Friday, April 29, 2011

Thursday, April 21, 2011

Whatever you're dreaming it's no longer on hold

OK, I've had one of those spells where every afternoon I think, "I'll sleep when I'm dead." It's killing me that I missed some of "They Write the Songs" and I have a ton of catching up to do on ManilowTV.  Seriously, the BBC series - for you guys over at TPTB office, 'cause I know you're going to read this in about 20 seconds - if these episodes were available via podcast or CD, so help me I'd buy them on the spot.  It's just been insane and unless I'm working I can't be tied to the computer.  And I've been doing too little work at my desk as it is.

I'm just glad to see the light at the end of the tunnel with the new record.  Here's the latest "conversation".  The original post is on Facebook.

Lots of people are wondering what label “15 Minutes” is going to wind up on. Here’s the final information about this:
My long tenure with Arista and the genius Clive Davis is over.
What a ride it’s been. I will forever be grateful to this man for all the support and love he has given me. If you only knew how hard he’s worked and dedicated he is to me and my career, nobody would ever say one negative word about him.  I have been the grateful recipient of this man’s genius. And I will never, ever be able to thank him enough.

It almost seems that you feel bad about that.  I wouldn't, if I were you.  Birds gotta fly, fish gotta swim.  Entertainment collaborations that last for that many years are few and far between.  Besides, we know you can do a lot more than the covers records and it's high time to kick the world's ass with it.

Before I began writing “15 Minutes”, my goal was to release the CD on my own label and sign with a major distributor who could get the album out to everyone.
And that is exactly what is happening.
In the United States, the album will be released by STILETTO Entertainment and will be distributed by Fontana Distribution and the Universal Music Group.

Your best work was always done when you were given the liberty to plant yourself in the driver's seat.  Paradise Cafe and Swing Street and Mayflower are proof of that.  I grabbed "Bring on Tomorrow" as soon as the guys in the office (Chris?) put it on your website.  You made that trademark "Manilow ballad build" really work and I can imagine how it fits in with the story based on the song titles already.  You've got nothing to prove, and nothing to lose.  Do you have any idea how free you are on this project???
As for me, I will once again become the “media slut”! I will say ‘yes’ to any station that is interested in helping me to promote the album. I’m even interested in going on The Weather Channel if that’s what it will take! (Not really The Weather Channel, but you know what I mean).

No one's stopping you from visiting the ATL again.  Last time was 2008.  No one has forgotten.  At least it will be summer and the ice won't slow things down.  Seriously, do a jazz club date, use a pseudonym, see who shows up, it would be classic!  That appearance would make the news the next day.  Just don't do Channel 11, the NBC affiliate.  You might get stuck in a rotten interview with someone like that loudmouth cow, NeNe.  No, she's not really a housewife, yes, she's bigger than you are, a lousy interviewer and the type of person most normal humans wouldn't share space with, even at gunpoint.   But any other venue in town, I'd be there on the spot.

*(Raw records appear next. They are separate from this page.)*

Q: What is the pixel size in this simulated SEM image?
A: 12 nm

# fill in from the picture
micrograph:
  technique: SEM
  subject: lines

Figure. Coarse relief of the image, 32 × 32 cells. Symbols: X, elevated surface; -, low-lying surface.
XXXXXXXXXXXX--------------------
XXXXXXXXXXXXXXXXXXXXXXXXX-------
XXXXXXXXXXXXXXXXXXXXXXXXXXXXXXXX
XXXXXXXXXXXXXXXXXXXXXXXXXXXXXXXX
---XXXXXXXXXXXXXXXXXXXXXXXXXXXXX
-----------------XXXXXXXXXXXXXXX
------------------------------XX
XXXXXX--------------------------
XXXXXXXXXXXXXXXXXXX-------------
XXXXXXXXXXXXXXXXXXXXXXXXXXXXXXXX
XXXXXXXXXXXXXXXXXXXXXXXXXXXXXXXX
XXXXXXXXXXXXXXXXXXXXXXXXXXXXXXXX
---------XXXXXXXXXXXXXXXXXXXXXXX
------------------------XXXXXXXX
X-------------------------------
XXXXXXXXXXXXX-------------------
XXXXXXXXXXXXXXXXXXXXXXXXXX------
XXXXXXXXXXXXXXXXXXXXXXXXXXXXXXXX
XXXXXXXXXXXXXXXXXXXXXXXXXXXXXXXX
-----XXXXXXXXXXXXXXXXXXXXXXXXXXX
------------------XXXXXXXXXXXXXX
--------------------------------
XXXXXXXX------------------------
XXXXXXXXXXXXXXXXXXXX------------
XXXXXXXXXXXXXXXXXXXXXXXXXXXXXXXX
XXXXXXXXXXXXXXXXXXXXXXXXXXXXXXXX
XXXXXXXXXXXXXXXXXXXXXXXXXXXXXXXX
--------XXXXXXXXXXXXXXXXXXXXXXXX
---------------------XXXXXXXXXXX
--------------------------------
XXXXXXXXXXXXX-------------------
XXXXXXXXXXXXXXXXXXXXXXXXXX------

QVC has been very supportive and generous to me, so that’s where we’ll start.
My band and I have been rehearsing a presentation of the songs from
“15 Minutes” and I think it’s sounding pretty great.

Bring it!  I hope you're bringing a sampling of different songs and different styles.  We've always known you can do it, we're just waiting for you to make the decision. 
Stay tuned for announcements about other appearances.
Thanks for all of your interest in this new adventure.

Are you kidding?
Almost forgot - you're thinking of making this into a musical, aren't ya???Here we go again!

Didn't know where to fit this so I'm sticking it at the end.  Here's why the classic ballad buildup works for me on "Bring On Tomorrow".  When you go to the movies or watch TV at every big climactic turning point, there's something loud, like an explosion or other noise, and the London Philharmonic blaring in the background.  Real life isn't like that.  Whenever you have a big realization or breakthough, or back when I was drawing a regular salary, a major discovery, it always seems so quiet.  This huge thing just happens, you just realize it, and for a few magical moments you're the only one who knows.  The big build is between your ears until you're able to make your face move and tell someone.  So now I'm really dying to see what's on either side of that song.